We are actually extremely good at that. Which is a large part of why I used to believe it was very important for the interconnect cables and speaker wires to be the same length... otherwise, the left and right channels would be slightly skewed and the sound stage would be off. With the result of having 10' or more extra speaker wire coiled near the one was closest to the amp.
Then someone on ASR pointed out the math. So while we are very good at locating objects based on timing differential (relative positioning and movement velocity), I don't believe we are
that good.
Anyone have research references on how close that differential timing could be for recognizing even the slightest difference? Microseconds (at mentioned by @DonH56) is a huge difference from milliseconds as referenced in the Reddit conversation; but both are still much larger than nanoseconds.

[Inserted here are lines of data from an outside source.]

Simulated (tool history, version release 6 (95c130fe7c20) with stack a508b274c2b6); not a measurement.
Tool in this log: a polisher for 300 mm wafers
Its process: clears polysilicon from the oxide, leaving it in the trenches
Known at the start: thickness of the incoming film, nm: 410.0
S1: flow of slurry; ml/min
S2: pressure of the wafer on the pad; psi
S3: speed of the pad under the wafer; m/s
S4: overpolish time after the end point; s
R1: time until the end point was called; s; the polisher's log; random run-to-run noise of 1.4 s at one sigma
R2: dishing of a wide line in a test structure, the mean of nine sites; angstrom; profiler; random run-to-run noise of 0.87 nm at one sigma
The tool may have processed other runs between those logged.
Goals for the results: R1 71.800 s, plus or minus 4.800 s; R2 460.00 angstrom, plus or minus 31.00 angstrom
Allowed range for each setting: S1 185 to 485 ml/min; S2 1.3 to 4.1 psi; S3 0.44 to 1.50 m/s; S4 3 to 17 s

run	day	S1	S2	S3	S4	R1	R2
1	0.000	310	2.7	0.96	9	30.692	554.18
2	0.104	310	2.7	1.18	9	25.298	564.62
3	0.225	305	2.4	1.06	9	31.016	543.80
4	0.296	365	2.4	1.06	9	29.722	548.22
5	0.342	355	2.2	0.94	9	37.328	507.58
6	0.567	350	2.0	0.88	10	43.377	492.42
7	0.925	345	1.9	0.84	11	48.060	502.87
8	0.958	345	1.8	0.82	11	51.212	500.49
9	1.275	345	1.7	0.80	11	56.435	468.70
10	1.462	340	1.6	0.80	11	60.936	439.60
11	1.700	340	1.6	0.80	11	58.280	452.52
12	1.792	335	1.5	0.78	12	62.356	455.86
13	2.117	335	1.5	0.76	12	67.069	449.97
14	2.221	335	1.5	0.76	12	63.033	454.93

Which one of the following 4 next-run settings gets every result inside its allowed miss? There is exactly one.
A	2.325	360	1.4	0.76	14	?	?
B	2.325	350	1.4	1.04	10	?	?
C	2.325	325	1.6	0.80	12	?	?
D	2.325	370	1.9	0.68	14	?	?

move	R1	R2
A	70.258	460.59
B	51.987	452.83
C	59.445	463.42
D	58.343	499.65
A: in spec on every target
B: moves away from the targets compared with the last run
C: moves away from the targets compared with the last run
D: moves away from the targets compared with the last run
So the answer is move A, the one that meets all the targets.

I do not have the reference handy; it was something I found many years ago when wondering how important speaker placement was before we had DSP to correct delays. It has to do with how we locate (localize) sounds. The number I had in mind was around 5 or 6 us but don't take that as gospel... This Wikipedia article found with a quick search just says <10 us; chasing the references might provide a better answer. I'd have to dig for the papers I found way back then (may not be in electronic form).
en.wikipedia.org
Edit: I looked through some old posts and found this (from September 2010), but do not have the reference for Gary's assertions. He is a very sharp guy so I tend to believe him. This is a little higher (larger time difference) than I remembered from other sources, however, which were below 10 us. This is the delay in the acoustic (audio, audible) signal reaching the ears. Note TOA is Time Of Arrival.
Lab experiments have shown that the majority of test subjects can tell if the movement is less than 4-inches at 10ft. If the distance between the ears is 6 inches, what is the change of the source distance between the 2 ears if the source moves 4 inches sideways?
A challenge! I’ll play…
I’ll work in inches, so 10 feet is 120”. Starting with the person directly in front, the distance to each ear is 120.037494” assuming ears 6” apart. At 1127 fps, TOA is 8.87588688 ms to each ear.
Now move her over 4” to the left, still 120” away. Distance to the left ear is 120.004167”, with TOA 8.87342255 ms. It’s now 120.203993” to the right ear, or 8.88819826 ms, a difference of 0.0147757 ms (about 14.78 us).
I am impressed! Assuming I did the math right (I did not double-check it), that implies we can resolve a time delay of under 15 us, much less than I would have guessed, and the difference in distance to our ears in the latter case is only 0.200”, or 1/5”. Not quite 1/16”, but very small relative to everything else. I still wonder how much that matters in the real world with music, room interaction, and listener movement, but something to think about. Music has much higher-frequency signals than average speech, making time differences (and thus positioning) more critical, one would think.
A range finder it is for me this year… - Don